The shipping industry is a big producer of CO2 emissions, but Dutch company Cargoshell says it's found a way to be more environmentally friendly and cut costs at the same time.
The future of shipping?
Shipping is a multi-billion euro industry that is expected to grow massively in the next decade. One of the main concerns of the industry in the current economic climate is not only how to reduce costs but also how to be more environmentally friendly. According to a 2008 UN report, shipping creates double the CO2 emissions of the aviation industry.
Dutch company Cargoshell thinks its new, foldable fiberglass cargo containers are the solution to both of these problems. The company claims they are an innovation compared to the steel shipping containers that have been the industry standard for over 50 years. Cargoshell CEO John Houtman said the unique folding design of the glass and resin containers make them perfect for cutting costs.
Cargoshell's containers are foldable, making them space-saving when empty
"About 25 percent of all shipments are empty containers," he said. "When you collapse an empty Cargoshell container, it is just a quarter of the normal size. So when you transport the containers, you can pile many more empty containers onto one shipment, and that's better for the environment."
However, Cargoshell containers are currently three times more expensive to manufacture than their steel equivalents, raising doubts that shipping operators will be willing to make the initial investment in order to green their business.
"I think the product has potential, but if the price is too high, then it raises questions about getting it onto the market," said Sander Sprengers, a general manager at CMA CGM, the world's third-biggest container shipping group.
Price barrier a concern
"Another concern is that the maintenance and repair costs may also be high, and that the extra handling costs for the manpower needed to fold the containers up and down could be higher than today's type of operation," Sprengers said.
Completely folded, a Cargoshell container can lie flat
Houtman said his company is aware of the concerns but added they would be minimized if Cargoshell containers were to go into large-scale production. Shipping operators should also bear long-term savings in mind, he added.
"If you look at the total transporter chain, the cost-saving potential is tremendous," Houtman said. "A single ship might go from China to Rotterdam with 8,000 containers. Our containers weigh 400 kilograms less than metal ones, so in one transport, you get fuel savings of 526,000 euros, not to mention the CO2 savings."

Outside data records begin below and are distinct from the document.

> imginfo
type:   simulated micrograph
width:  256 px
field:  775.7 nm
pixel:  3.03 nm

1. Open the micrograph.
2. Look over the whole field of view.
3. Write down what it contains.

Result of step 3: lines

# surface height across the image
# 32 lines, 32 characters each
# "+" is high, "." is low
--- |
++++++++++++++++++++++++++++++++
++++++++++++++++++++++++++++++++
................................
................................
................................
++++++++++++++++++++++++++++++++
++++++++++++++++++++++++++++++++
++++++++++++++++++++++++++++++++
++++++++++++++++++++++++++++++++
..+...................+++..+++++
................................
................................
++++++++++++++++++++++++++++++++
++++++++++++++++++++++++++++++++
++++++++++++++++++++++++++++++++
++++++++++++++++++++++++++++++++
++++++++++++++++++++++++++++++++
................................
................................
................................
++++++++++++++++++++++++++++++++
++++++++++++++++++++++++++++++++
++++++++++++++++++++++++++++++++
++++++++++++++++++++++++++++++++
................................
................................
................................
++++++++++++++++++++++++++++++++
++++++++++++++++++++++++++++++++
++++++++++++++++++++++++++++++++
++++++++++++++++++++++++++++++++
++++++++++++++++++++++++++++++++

Cargoshell containers offer a further benefit: they enable the use of radio signals to track the containers' progress, something that is currently difficult to do with the steel model.
"Composite is radio neutral - we can track and trace each container from all over the world," said Houtman. "We can be informed of the status of each container, whether it's open or closed, what the inside temperature is. All of this information can be sent to the company."
Developers say the Cargoshell containers will have a lifespan of 90 years, but it's the next decade that they're focusing on at the moment. The design needs to pass a series of international standard tests to make sure it has the strength and durability of the conventional steel containers. The results should be known later this year.
Company hoping for four percent share
If it gets the green light, Cargoshell hopes to have a million containers in use by 2020, taking a 4 percent share of the market.
Shipping operators are used to working with steel containers
"I think four percent is quite a lot," said Bart Kuipers, an economist based at Rotterdam's Erasmus University. "Much depends on how serious the shipping companies are about making their operations greener."
Kuipers thinks there might be other niche markets for the foldable containers - in the aid and military logistics markets, for example.
"Think of the problems with a country like Afghanistan, which has no ports, and very difficult roads across mountain landscape," Kuipers said. "I think Cargoshell is a very attractive proposition for these kinds of niche markets."
Cargoshell launched its revolutionary containers eight months ago, but the first batch of foldable containers has yet to be produced. Still, Houtman is encouraged by the initial backing he's received from major shipping companies, and a high degree of interest in the product from around the world.
"We know that some countries, such as Australia and Belgium, are very interested in the product, and we have received lots of queries from China and India," Houtman said.